Exit Through the Gift Shop
If you don’t like documentaries, just pretend it’s fiction. It could be…
Magnificent Bastard sez:
I don’t know much about street art. While I probably know more about street art than the average person walking down the street, that’s not saying much.
My enjoyment of Exit Through the Gift Shop did not suffer because of this lack of knowledge. Banksy, along with whoever assisted him on this project, does an excellent job of explaining the history of the modern street art movement. Even better, he does this without coming across as if he’s trying to explain the history of the modern street art movement.

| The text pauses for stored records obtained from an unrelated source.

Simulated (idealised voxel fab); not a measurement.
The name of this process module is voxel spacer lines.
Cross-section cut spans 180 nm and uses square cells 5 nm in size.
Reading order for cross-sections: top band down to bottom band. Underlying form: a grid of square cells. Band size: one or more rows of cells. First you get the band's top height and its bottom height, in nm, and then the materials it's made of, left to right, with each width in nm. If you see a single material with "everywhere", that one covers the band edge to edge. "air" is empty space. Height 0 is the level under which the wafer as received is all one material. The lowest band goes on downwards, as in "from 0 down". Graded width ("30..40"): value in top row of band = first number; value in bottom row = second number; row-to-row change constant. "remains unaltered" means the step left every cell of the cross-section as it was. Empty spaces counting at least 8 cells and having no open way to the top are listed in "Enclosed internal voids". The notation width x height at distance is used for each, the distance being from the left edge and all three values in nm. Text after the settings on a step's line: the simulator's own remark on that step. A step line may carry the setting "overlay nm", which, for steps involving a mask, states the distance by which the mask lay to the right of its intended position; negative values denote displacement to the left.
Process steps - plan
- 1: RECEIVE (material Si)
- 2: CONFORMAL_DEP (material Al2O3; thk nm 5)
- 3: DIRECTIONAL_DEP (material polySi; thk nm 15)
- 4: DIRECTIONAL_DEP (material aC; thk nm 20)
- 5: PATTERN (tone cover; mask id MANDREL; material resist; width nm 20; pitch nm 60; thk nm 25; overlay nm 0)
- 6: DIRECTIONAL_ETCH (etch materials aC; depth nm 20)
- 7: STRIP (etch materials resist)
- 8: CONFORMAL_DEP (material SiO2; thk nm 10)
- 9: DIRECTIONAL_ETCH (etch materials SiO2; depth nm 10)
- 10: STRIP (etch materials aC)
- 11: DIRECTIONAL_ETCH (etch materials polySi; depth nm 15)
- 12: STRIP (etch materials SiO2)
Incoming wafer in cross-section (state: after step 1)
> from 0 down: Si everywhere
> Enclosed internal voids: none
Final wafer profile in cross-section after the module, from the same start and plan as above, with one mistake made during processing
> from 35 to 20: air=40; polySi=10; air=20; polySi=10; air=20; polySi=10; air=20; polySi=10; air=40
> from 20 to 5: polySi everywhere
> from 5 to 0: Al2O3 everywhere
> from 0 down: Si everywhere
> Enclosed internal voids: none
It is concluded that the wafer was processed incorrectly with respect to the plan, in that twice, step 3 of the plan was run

Important piece of information: Exit Through the Gift Shop is not a documentary about street art. It’s also not a documentary about Banksy, noted street artist and the director of the film. No, the film is actually about Thierry Guetta, a man obsessed with filming the world around him. When he stumbles upon the world of street art through his cousin, a street artist who goes by the name Space Invader, his obsession finds a new outlet. He begins to travel the globe, filming his cousin and other street artists as they brave danger and arrest to produce their pieces. Claiming to be working on a documentary, he gets access tomore and more artists, except for the one artist who eludes him, the infamous Banksy. He finally makes contact with Banksy, and after he almost gets arrested helping him place a piece in Disneyland, Banksy invites him further into his inner circle. Hundreds of hours of footage are shot, and eventually Banksy demands a finished product. When Banksy discovers that Guetta has no idea how to turn the countless hours of footage he has shot into an actual film, he takes the project over, sending Guetta off to make his own street art. Guetta takes on the name Mr. Brainwash, hires a team of artists to translate his ideas into actual pieces, and with promotional assistance from Banksy and Shepard Fairey, he of OBEY and Hope fame, he is able to transform himself into a successful artist, with pieces selling for thousands of dollars.
It’s the kind of story that you couldn’t make up, and if you did make it up, no one would believe it.
Or would they? As I watched it, there was a part of my brain that kept expecting Andy Kaufman to show up. Thierry Guetta looks and feels just a little too much like Tony Clifton, the fictional character Kaufman created, sometimes played, and never admitted to being. As I watched Guetta’s story unfold, I couldn’t help but think that maybe, just maybe, this is an elaborate hoax created by Banksy with an assist from Fairey. Is Guetta a real person, or an actor? If the character of Guetta is indeed a hoax, who is the joke aimed at? The genius of Exit Though the Gift Shop is that it works as a movie no matter which of the premises you decide to accept, the straight on documentary or the elaborate hoax.
And if you walk out of this movie without a few more questions than you had when you walked in, you simply aren’t thinking enough.